View attachment P2 PNEUPUMP synthetic stock Assembly Instructions 11062020(1) (1).pdf
 
If air is leaking out the barrel it most likely is the poppet valve. Seeings how it was made in 2019 it has the old style poppet which has some really soft material inside the metal can. The material wears down until the metal can starts resting on the brass exhaust valve and won't seal. As far as being able to get to the valve you need to remove the air tube which the pre charge pressure must be released from. There's a floating piston that separates the charge aka the air pressure you've pumped in from the precharge air pressure that was in the rifle when you received it. I would suggest if you're not really sure about what you're doing send it to PA and have them repair it with the updated valve which will last a lot longer than the original.
 
If air is leaking out the barrel it most likely is the poppet valve. Seeings how it was made in 2019 it has the old style poppet which has some really soft material inside the metal can. The material wears down until the metal can starts resting on the brass exhaust valve and won't seal. As far as being able to get to the valve you need to remove the air tube which the pre charge pressure must be released from. There's a floating piston that separates the charge aka the air pressure you've pumped in from the precharge air pressure that was in the rifle when you received it. I would suggest if you're not really sure about what you're doing send it to PA and have them repair it with the updated valve which will last a lot longer than the original.

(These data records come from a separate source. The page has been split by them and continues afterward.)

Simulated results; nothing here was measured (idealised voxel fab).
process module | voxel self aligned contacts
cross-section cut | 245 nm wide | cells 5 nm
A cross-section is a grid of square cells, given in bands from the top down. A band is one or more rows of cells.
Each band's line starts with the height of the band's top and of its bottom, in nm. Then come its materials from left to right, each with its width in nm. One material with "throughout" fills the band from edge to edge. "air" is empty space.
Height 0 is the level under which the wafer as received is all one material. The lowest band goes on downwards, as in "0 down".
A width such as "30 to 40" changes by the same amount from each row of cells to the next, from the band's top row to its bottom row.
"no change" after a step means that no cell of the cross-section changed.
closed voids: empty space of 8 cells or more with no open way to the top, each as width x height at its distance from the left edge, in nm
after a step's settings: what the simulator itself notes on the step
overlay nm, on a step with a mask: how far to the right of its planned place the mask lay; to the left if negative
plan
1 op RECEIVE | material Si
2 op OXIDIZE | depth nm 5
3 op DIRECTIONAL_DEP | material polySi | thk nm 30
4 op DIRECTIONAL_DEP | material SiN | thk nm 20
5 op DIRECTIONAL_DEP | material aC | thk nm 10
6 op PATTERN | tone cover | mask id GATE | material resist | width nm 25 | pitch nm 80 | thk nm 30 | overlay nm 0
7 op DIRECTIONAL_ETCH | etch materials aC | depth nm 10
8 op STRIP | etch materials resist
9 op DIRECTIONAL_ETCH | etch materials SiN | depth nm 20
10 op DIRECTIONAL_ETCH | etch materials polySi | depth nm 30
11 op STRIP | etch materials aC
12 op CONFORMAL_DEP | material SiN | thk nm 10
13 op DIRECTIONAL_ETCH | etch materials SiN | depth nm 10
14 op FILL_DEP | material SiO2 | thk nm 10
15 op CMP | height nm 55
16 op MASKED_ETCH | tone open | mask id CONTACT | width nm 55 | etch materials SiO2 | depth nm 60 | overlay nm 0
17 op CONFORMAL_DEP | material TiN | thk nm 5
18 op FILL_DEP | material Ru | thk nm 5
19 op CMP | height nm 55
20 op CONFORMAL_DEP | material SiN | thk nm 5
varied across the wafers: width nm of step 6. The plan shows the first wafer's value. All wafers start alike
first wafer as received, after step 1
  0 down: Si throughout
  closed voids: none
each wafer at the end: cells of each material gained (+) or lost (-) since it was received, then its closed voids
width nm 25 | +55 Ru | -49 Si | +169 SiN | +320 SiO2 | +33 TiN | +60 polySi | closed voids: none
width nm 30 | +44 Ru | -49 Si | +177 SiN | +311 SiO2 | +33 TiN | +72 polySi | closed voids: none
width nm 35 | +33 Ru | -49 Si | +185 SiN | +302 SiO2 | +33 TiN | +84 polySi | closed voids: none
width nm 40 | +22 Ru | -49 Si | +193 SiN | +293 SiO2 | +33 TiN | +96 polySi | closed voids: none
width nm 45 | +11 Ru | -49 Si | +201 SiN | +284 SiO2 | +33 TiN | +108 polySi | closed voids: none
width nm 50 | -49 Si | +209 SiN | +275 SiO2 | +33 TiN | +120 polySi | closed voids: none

Thanks for the details reply. I did manage to get the valve out and found that the original PU oring on one side of the valve had turned to a sticky mush. The other orin is nbr and no so bad. I have changed those orings and now all works perfect (holding charge at 2k psi so far. When looking at the poppet I did notice the rubber seal ring between the pin and can. Mine is still intact, but does have an indent mark of the opposing brass outlet. Do you think it would be possible to replace the rammer om the poppet? I don't live near the US so getting a valve from PA is virtually impossible.

On a related topic, do you know why there is a precharge (1800 psi I believe) in the air tube behind the internal piston? I do have the special fill probe from Duy but never fully understood what the pre charge preasure is for. I think I read somewhere it to help with the hand pumping at some point?